Those are the sort of plays that illustrate what makes Morris special in the Rockets’ eyes. His ability to be able to both bully opponents down low and beat them on the perimeter can be a weapon for this team in the future and that goes a long way in explaining the Rockets’ reluctance to pigeonhole him as merely being a power forward.

“We value the versatility of his being able to play the three and the four,” says Rosas. “With a coach who’s open-minded to use him at whatever position is to the team’s benefit each night, his ability to play two positions gives us an advantage.

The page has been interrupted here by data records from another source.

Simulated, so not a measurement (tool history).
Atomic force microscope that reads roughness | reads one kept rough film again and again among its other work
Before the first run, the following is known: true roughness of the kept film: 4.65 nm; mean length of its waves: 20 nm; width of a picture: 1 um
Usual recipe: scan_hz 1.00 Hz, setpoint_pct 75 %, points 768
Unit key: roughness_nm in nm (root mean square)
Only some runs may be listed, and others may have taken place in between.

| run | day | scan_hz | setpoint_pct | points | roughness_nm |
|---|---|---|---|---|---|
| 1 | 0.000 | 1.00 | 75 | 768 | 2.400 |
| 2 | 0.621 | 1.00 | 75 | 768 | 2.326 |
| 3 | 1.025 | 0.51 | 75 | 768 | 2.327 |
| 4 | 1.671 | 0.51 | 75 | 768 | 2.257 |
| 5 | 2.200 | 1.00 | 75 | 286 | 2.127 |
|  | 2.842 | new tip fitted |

“Kevin McHale will put him in situations where, if he’s got a smaller perimeter player he can post-up, he can put him on the block and play him almost as a four with his game. And if he’s got a bigger, taller three that maybe can’t move his feet as well, he can put him out on the perimeter and attack him toward the basket or shoot over him, and that’s his game either at the three or the four which gives him, again, that key versatility that we value.”

This play begins with Morris receiving the ball on the wing beyond the 3-point line. Seeing his defender take away the driving lane to his right, Morris makes a quick decision to go left where he bursts toward the basket off the dribble before pulling up in the lane to finish while absorbing contact.

This highlights another significant area of strength for the Rockets’ rookie, who was an absolute handful for opponents a season ago whenever he got near the rim with the ball in his hands. Morris put up elite numbers around the basket, averaging 1.407 points per possession, while hitting more than 67 percent of his shots and drawing fouls nearly six percent of the time according to Synergy Sports.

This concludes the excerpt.